Well, the memories were powerful for me, anyway. I think they were for the granddaughter, too. It sure seemed like it as she gazed at the Lyman County landscape where her grandpa and his siblings came of age on a family farm that has long fallen into disrepair and the dust of a dry-land agricultural enterprise.

The granddaughter came with her parents from Brookings. We hadn’t seen them for months and months, either. It’s surprising how a guy can survive the distance and the absence of some of the most important people on earth – until he sees them again and gets a chance to give them a welcoming hug. In any event, I stepped away from the embrace and thought, “Gosh, how is it possible I was able to go on living without having these people around now and then?’’

It’s been possible because it has been necessary in this public health crisis, of course. But it has taken a toll on the mind and spirit, not being able to see these important people for so long a while. I wonder if I’ve been out of sorts just missing them and didn’t recognize what it was that was dragging me down now and then. I guess I chalked it up to winter, gloomy days, frigid cold and the absence of leaves on trees and songbirds among the leaves.

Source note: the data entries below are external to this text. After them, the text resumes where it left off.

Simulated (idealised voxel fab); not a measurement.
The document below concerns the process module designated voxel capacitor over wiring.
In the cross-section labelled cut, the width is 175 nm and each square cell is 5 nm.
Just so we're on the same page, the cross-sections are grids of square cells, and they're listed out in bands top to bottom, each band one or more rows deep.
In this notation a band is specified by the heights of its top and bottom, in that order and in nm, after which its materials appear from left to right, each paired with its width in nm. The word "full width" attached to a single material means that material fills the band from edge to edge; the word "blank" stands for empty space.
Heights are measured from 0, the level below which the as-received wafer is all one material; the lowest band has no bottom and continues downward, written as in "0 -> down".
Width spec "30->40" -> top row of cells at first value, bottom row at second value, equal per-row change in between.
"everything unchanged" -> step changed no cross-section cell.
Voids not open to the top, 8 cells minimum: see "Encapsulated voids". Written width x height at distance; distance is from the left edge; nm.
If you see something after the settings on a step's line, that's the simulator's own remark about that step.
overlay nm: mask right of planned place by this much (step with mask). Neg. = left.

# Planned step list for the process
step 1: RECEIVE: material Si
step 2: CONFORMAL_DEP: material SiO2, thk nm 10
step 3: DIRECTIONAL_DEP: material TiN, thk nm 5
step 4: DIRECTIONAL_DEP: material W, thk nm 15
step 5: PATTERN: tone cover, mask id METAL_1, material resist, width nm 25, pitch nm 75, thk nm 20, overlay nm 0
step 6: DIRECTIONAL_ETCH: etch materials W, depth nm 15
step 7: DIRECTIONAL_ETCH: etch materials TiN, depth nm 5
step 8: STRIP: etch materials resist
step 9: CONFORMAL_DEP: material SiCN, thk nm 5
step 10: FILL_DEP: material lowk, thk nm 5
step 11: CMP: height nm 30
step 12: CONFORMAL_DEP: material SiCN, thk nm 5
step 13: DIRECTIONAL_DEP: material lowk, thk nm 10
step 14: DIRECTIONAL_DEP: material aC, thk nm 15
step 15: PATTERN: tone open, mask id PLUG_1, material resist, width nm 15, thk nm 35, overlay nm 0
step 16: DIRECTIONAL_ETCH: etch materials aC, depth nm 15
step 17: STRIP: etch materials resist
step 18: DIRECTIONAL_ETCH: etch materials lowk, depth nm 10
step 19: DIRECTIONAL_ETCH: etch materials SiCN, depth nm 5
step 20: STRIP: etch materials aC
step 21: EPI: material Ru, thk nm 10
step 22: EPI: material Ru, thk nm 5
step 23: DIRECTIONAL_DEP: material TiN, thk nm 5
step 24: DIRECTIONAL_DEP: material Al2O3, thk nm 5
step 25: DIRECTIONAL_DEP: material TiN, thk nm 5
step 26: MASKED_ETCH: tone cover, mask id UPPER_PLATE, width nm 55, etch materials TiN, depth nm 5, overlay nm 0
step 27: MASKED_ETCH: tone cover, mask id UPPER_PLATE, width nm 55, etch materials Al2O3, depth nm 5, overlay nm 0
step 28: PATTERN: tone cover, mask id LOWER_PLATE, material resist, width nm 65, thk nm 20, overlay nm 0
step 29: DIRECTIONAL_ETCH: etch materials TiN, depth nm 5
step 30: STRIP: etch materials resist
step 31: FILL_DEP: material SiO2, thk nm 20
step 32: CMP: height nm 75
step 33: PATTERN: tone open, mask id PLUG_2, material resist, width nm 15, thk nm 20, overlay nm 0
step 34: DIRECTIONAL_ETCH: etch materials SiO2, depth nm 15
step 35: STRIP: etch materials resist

Even the eagles that used to so faithfully perch, morning after morning, in the ancient cottonwood on the river bank have been gone for long stretches in the past several months. Now and then I catch a glimpse of one of them soaring past the kitchen window, heading I know not where, upstream or down along the Missouri bluffs. Perhaps they’ve been out of sorts, too. It’s for sure something has changed the habits I came to know in the time we’ve lived in our house on the river bank.

So, we did finally get a weekend visit from the Brookings-Minnesota members of the family. On the Saturday of that visit, we piled into my pickup and drove the rutted back road north from Oacoma to the old neighborhood, passing places I’d known as a child, recalling who had moved away and who had taken their places, checking for signs that life continued in the world of my childhood. As we drove the gravel road, I’d gesture toward one farmstead or another, call out the name of a family that once lived there (still does sometimes, not for a long while other times) and pass along an interesting tidbit or two.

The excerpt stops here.